Wednesday, March 11, 2009

Retrospect

I stood underneath the night sky speckled with stars. A bright almost full moon glowed above me, shaded by slowly moving clouds. And I laughed. Amanda and I had just returned from having dinner with a favorite Pulaar family and as we reached our parting path we laughed into the quiet night. We weren’t laughing at a joke, nor at each-other (which we so often do), but rather, at ourselves. On our walk home that particular night we discussed how much we’ve changed, and what has stayed the same – and in retrospect, how ridiculous we feel at times. That night we took a step out of our bodies and looked down. There we were. Standing in draping mulafes lightly flapping in the wind, our feet dirty from walking through the rocky, dusty streets and our tongues automatically clicking in agreement with truthful statements. Donkeys, goats and cows meandered past, a broken stone house crumbled to our right, and soft-spoken Hassaniya floated from dark houses. We couldn’t help but think about what kind of lives our friends and families were having right now; studying, writing papers, working, getting married, having babies, interviewing and auditioning. We imagined them going to coffee shops and movie theaters, bars and restaurants, supermarkets and bookstores. In Mauritania, we backed away from scary-looking cows, ate grilled meat in tents from carcasses splayed before us, and took pride in choosing what “sheet” (a mulafe is a glorified sheet) to wear that day.

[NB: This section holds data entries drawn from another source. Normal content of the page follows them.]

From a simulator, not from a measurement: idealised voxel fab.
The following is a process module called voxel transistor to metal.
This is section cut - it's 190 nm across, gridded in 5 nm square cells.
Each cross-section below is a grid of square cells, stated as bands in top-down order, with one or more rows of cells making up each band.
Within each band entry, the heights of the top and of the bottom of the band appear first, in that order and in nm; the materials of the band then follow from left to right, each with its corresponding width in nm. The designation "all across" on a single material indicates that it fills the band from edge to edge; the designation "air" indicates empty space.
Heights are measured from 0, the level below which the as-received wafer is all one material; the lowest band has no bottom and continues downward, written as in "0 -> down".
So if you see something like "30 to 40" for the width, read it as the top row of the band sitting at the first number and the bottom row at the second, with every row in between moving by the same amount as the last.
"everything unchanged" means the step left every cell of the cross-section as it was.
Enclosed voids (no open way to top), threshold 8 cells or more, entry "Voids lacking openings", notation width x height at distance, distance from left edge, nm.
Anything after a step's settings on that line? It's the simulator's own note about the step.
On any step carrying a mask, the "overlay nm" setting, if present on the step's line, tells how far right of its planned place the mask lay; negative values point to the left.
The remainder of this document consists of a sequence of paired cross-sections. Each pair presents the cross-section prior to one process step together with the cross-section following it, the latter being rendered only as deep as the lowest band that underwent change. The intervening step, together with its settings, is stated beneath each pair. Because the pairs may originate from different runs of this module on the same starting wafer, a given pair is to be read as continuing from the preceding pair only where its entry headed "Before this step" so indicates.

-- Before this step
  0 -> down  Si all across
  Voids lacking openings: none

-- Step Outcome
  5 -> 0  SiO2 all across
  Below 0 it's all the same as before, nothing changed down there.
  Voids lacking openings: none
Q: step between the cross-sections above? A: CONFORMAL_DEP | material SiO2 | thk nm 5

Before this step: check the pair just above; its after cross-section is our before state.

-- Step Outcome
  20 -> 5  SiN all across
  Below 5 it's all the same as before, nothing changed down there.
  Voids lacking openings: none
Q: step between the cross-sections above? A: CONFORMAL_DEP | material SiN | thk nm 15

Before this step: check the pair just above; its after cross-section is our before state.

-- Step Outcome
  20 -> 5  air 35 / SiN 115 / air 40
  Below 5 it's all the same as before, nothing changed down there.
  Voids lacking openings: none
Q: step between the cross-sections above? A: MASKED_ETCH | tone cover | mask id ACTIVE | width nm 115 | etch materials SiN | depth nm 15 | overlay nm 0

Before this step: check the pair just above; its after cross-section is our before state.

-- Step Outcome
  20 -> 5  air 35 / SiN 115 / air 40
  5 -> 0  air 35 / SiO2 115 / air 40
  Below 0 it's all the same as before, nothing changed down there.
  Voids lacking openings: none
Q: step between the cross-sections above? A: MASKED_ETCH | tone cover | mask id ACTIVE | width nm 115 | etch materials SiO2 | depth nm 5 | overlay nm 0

We laughed at how at home we felt in this strange land. We laughed at how our days are spent and the mistakes we make. Our rules and precautions were through the looking glass, and our habits continue to become more and more outlandish. Our tastes (including a new obsession with liver) have changed and our minds have opened to this culture we walk in every day. There are moments, when watching a movie on a computer or checking the internet that one can forget about the world outside the cracked wooden door. When the credits begin to roll or you click the sign out button reality comes rushing back. There are people to visit, there is tea to drink, projects to complete and languages to study. Sometimes it hits you at odd moments - the silliness of it all is countered by absolute realness. That reflection erupts in bubbling laughter. Especially when you think about situations you get in that would never happen in the states.
The other night I walked into my room and was greeted by the leftover African heat trapped in my room like a stove. Hell naw, I said to myself. I could not sleep in that oven. I had to switch my sleeping plans or I would wake up in the middle of the night sweat soaked and cranky. I walked outside where Fatou, Dedehi and their kids were sitting on a mat.
“My room is too hot.” I told them, “I’m sleeping up there.”
Their gazes followed my finger and landed on the roof.
“You want to sleep on the roof!” Fatou said.
“Yes! My room is sooo hot!” I responded.
“She is right, it is very hot inside now. The roof is a good place to sleep.” Dedehi commented.
“Well, let’s go look.” Fatou suggested.
We all (even the kids) climbed the horribly built uneven stairs to the roof to find it littered with rusty old tools, bent nails and homeless keys. We cleared a spot and discussed my mosquito net.
“Well, she doesn’t need a mosquito net up here – there are no mosquitoes up high.” Dedehi said.
“No, no… That’s ridiculous. She needs a net – Go get your net.” Fatou said.
I went and got my net and we began to search for things to help us set it up. I told Muneia, one of the girls, to help me look for nails. We found two and I connected one side of my net to the small wall around the roof. We then stood and looked around, how would we get the other side to stand up? I found a stick and stuck it in a metal contraption and tied the other side of my net to that. Examining the work, which was now in a triangle shape, there were clicks of disapproval.
“Here, do this.” Dedehi said as she took another stick, feed it through the loops of the net and then tied the two sticks together. Genius. Though a little wobbly, it was a nice rectangular net. Now we all stood and looked at the odd set up put together with scraps. Meriem, about 5-years-old, began a little jumping clapping dance, excited about the prospect of me sleeping in the roof.
“You won’t be scared?” Dedehi asked.
“Yeah – It will be scary. I would sleep up here, but Amadou is congested, maybe in a month I’ll come up here with you.” Fatou said.
“Nope. I won’t be scared. It will be peaceful AND cool.” I said.
We all stood around a little while longer, proudly observing out work. I went to sleep that night feeling grateful for the family I was living with - how concerned they were about me, and how willing to help. The wind blew and rustled the net, threatening the “very sturdy” set up, but it never fell.
It is situations like these that make me laugh into the night like the one with Amanda. I’ll take my unique experiences here and hold on to them forever. Sleeping on the roof in a wobbly net, the clothes I wear, the things I eat, learning and being taught – these are things I know I’ll look back upon with a smile.